By Judith H. Dobrzynski. Web only
Published online: 07 October 2014


As of last month, 38,562 visitors have come in 2014. Photo: Raul Garcia, courtesy Clyfford Still Museum

With the opening of “The War Begins: Clyfford Still’s Paths to Abstraction” on 10 October, the Clyfford Still Museum in Denver unveils its tenth special exhibition in less than three years of operation. That pace has gotten the museum off to a surprisingly successful start, quieting some who doubted that Still, a pioneer of Abstract Expressionism but never a household name, could carry a single-artist museum, let alone one constrained by a will dictating that no work by any other artist could be ever be shown there.
Still, who died in 1980, shunned the art world for most of his career. He left some 825 paintings and 1,575 works on paper—most of them never shown—to any city that would build a museum dedicated to him alone (it could not even have a café or auditorium). Denver, which had no previous connection to the artist, agreed and in November 2011, the 28,500 sq. ft museum designed by Brad Cloepfil of Allied Works Architecture opened. 

As of last month, the museum has received 38,562 visitors in 2014—already close to the 40,000 the museum originally projected for an entire year and likely to surpass last year’s total of 42,685. In 2012, its first full year, the museum attracted 61,204 visitors. 

“Denver has really embraced it,” says Christoph Heinrich, the director of the Denver Art Museum, which is next door. “People bring their visiting friends there.” Dean Sobel, the Still museum’s director, says that some 80% are first-time visitors; they come from “most of the 50 states and 20 foreign countries”. While many Denverites have yet to visit on their own—suffering, Sobel says, from the “Statue of Liberty phenomenon” named for New Yorkers who never go visit Lady Liberty because she’ll always be there—repeat trips by those who have been to the museum have been “strong from the get-go”. 

The changing exhibitions have been one obvious key to success. In addition to two “inaugural” exhibitions that surveyed Still’s artistic career from 1925 through the late 1970s, the museum has also presented “Vincent/Clyfford”, featuring paintings and works on paper created during Still’s early years, when his subjects and palette echoed van Gogh’s (timed to coincide with the Denver Art Museum’s “Becoming van Gogh”; “Memory, Myth & Magic”, which exhibited Still’s works that allude to ancient cultures, artistic traditions and his memories; “The Art of Conservation: Understanding Clyfford Still”, which explained Still’s materials and working methods plus the ways conservators are striving to preserve his works; and “1959: The Albright-Knox Art Gallery Exhibition Recreated”, which mimicked one of the few museum exhibitions of his work in his lifetime. 

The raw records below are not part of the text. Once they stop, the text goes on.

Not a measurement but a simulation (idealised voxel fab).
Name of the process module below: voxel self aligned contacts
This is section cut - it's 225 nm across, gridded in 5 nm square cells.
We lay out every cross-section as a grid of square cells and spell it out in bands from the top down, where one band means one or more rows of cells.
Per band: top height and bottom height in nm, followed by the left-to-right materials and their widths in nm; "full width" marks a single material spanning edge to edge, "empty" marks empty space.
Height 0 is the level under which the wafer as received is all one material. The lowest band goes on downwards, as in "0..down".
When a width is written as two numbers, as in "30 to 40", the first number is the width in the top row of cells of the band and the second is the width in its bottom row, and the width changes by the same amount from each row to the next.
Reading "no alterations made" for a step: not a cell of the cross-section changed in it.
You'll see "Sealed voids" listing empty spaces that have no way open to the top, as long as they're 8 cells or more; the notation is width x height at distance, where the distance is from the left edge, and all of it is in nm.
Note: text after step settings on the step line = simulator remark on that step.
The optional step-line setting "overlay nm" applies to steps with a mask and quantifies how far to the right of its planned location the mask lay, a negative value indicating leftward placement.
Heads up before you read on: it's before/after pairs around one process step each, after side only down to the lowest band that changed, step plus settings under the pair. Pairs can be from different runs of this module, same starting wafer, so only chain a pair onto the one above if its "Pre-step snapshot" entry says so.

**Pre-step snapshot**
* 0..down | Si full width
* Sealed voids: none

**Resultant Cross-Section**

“1959” occurred simultaneously with the DAM’s “Modern Masters: 20th-century Icons from the Albright-Knox Art Gallery“, which proved highly popular. Sobel curated both exhibitions, and the two museums collaborated on joint ticketing, programming and marketing. “1959” brought visitor numbers that matched those of the Still museum’s opening months. 

However, Sobel says the changing exhibition pace “will slow down a bit”. Even though the collection is deep (about half the paintings, which were mostly shipped to Denver from art storage in Maryland, have not even been unrolled), Sobel said he wants to publish more works and explore new themes of scholarship, like the coming war years show, which highlights what the museum calls “the previously unknown dialogue between Still’s work in war industries and his early breakthrough into abstraction”. Sobel also plans to rotate parts of the permanent collection. 

But there are special shows on the schedule: next year, one will focus deeply on two paintings and another will survey Still’s drawings, taking over the whole museum. “We’ll vary the pacing more,” Sobel says, “with a small show and then every two years something really big”.